L: Well, there seems to be a pattern, isn’t there?
C: The pattern is creating. Just making. Like the life preservers and America. I did a lot of research on the constitution. I did a lot of research on the Charter of Rights and Freedoms in Canada, I did a lot of research on flag etiquette. Are you allowed to fuck up flags?
L: Are you?
C: Yes.
L: You are?
C: It’s etiquette, not a law. But then I’ve been messing with currency, and yeah, it is illegal to fuck with currency, but I’m doing it in a way that is for a specific reason, and it’s like the political cartoonists. Or late night television. They got the top ten reasons why Bush is an idiot. There are certain subjects and areas that are tough, and I think it’s good to research them, so you’re not an asshole or an idiot, but I still think it’s fair to have your opinion. And you’ll have a more informed opinion if you research that stuff as much as you can. But in order to research something, it’s almost like being spontaneous and getting the idea on a whim: “Oh, yeah that’s fucking crazy!!”, “What does that really mean?” “What do other people think about that stuff?” and then you start going down the rabbit hole.
L: Some people would say things like “It’s disrespectful to do that to currency” or “Fuck the artists for thinking they can do anything and get away with it.” What do you think about responses like that?
C: I would say, not everybody should pick up a tuba either. But some people do. And, you know what? They probably love it and that’s great. And I’ll listen to it. Will I listen to all of it or wanna keep listening to it? No, maybe not. ‘Cause they fuckin’ suck at tuba. And maybe that’s the way some people feel about my work, because it is questioning religion, specifically Christianity, in a lot of recent work. It’s saying that Christianity is a plagiarism of much older stories. I’ve gotten a lot of slack for that. But based on my research, that’s my opinion, that’s what I believe, that’s what I think and there’s a lot of people out there doing a lot of things, taking a lot of risks, to put certain kinds of information through different lenses, and that’s what art is about. That’s great. And we need that. We need choices, we need variances on opinions, and we need different angles to think of the same thing. I don’t think there’s a lot of “real” topics… There’s love, there’s war, there’s religion, there’s politics… When you deconstruct it, a lot of the things we talk about, are things that have been there forever, and they haven’t changed.

We changed.

And I’m an asshole.

PART VI: AN E-VOLUTION
L: How have we changed though? Is it our language? The way we express ourselves? In what way do you think we’ve changed?
C: Specifically…technology has changed things big time. A hundred years ago, the family used to hang out with the horses, hunt for a lot of their food, cook their food, go to bed, wake up, milk the cows… Communication I think has changed. And how we communicate. That’s a huge step. How we travel has changed dramatically. That’s changed a lot of things. I think also, there have been a lot of people in power for a long time, who have been very greedy in trying to retain their power, and it’s never been more evident than now, because we have this global network of information. People can get across their ideas, their experiences and their perceptions so quickly, so immediately on the global scales. I think the world is learning faster than it’s ever learnt. A hundred, two hundred years ago, for this person to tell this story to another, it would take a long time. “I rode three days uphill, in snow, with no shoes, so me and Uncle Albert could finally talk about that day when I wrestled the camel.” Or when you watch a movie and you go… “Wow, that actress was really good. Who was that?” Google search. Boom. Boom. Boom. You’ve got her whole life right there… The days of encyclopedias and looking up these little things. I think the neural network of being interconnected is changing a lot of things, in the way that we think, and we feel, and we respond. And I’m not saying positive or negative.

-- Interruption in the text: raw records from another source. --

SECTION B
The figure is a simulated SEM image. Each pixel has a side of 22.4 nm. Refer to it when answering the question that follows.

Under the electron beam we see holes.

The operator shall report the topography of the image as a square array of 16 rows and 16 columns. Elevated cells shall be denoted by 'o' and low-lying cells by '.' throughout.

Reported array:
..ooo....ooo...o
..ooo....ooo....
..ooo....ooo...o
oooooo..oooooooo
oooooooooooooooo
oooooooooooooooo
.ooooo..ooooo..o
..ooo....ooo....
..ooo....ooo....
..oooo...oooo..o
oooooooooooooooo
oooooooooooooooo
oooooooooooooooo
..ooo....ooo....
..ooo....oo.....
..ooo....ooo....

L: Can we even know though? If it’s positive or negative? Or if it’s doing anything in particular?
C: Well, it depends whether you’re an optimist or a pessimist. If you’re an optimist, the world continues, and it’s beautiful, and it’s all for the better, because we will evolve and ascend into whatever thing the species does. If you’re a pessimist then it’s all fucked up, and we’re going to hell. I think it’s a little bit of both. It’s your choice to live and attract which polarity you want to attract and repel which one you want to repel and how much in balance you can keep that. And I suck at balancing those worlds. But I sure love thinking about them and living a little bit of both, in paradox.
L: What’s your pessimist side all about?
C: Big brother theories.
L: Why is that pessimistic?
C: Because in a sense, you can’t live… If you believe that things are orchestrated in a way to fuck over humanity, depopulate the world, eradicate people, tell lies, steal money and be in positions of power to fuck over the people of the world. The game of risk, global competition, media… If you think all of that all the time, I don’t think you’ll have a very fun life. And regardless, if I think that that kind of stuff is happening all the time and I’d like to comment on that and try to awaken people to some of those things that you may research, the sun rises. It’s a cloud. It’s fucking beautiful. You look at a tree growing. You look at grass. You look at a spider in the grass. You look at a mushroom growing in the grass with the spider, with a flea…Those are beautiful things to me. Nature. I go back to nature. And even on a rainy day, a car burning through a red light with it’s horn blaring and someone going “Fuck you!” in the right moment with the right lighting, under a certain mood, that can be a beautiful image. It can be a beautiful thing. I think you just have to… Everyone has their own perception of beauty. And for me, if I’m always thinking of negative and gross, crazy things, like the government fucking my ass while I sleep, I’m not gonna see those things that are positive and beautiful.

I think you just have to be open to recognizing the beauty, no matter where you are, and taking a moment to pause, see that puddle with trash in it in the downtown eastside, which might actually have the reflection of a bird flying by at the same time in it, and it’s the moment of that puddle being beautiful. And maybe I wanna share that somehow with someone. Maybe by sewing a bunch of nurse hats.
L: So why share it, why not just go find some remote place with no government?
C: Oh, no, I wanna share it.
L: Why not just go away? Although, I don’t know that there’s anywhere left in the world.
C: Why share it? Because I think it’s important.
L: How so?
C: The tiger doesn’t know that he’s a tiger, I don’t think. I don’t think the bear, or the mosquito know why they are who they are. Or the wolf…
L: Are you a mosquito?
C: Me? I think I’m good at… Everyone is good at certain things, and I think I’m good at… I don’t really know how to say that…or say…Art. Making art. In whatever forms and mediums. You want me to add up some numbers, or find a place on the map, I’m not that way.
L: You’re not my guy?
C: I’m not your man. But give me some pesto, some tofu and a cracked window and maybe I can make you think about Jesus and how it was a plagiarism of an older story. I mean, I don’t know. Once you recognize something and people start telling you that it inspires them, then I think you kinda…That does it for me. That’s why I feel like I have to share. It’s just like when you hang out with your friend, and you share your stories, and you learn from each other. It’s like
“Oh, I’m working on my house and I was using 3/8 stud” and…
“What’s 3/8 stud?”
“Oh, it’s this.”
or
“My car broke down”
“Use a spark plug.”
“What’s a spark plug?”
It’s learning, it’s evolution, and it’s conversing and learning from each other’s lives…

PART VII: IS SHARING CARING?
C: I think it’s in our nature to share. It’s in every animal’s nature to share something. Whether it’s the cat that meets the other cat in the alley and it fucks it and it procreates.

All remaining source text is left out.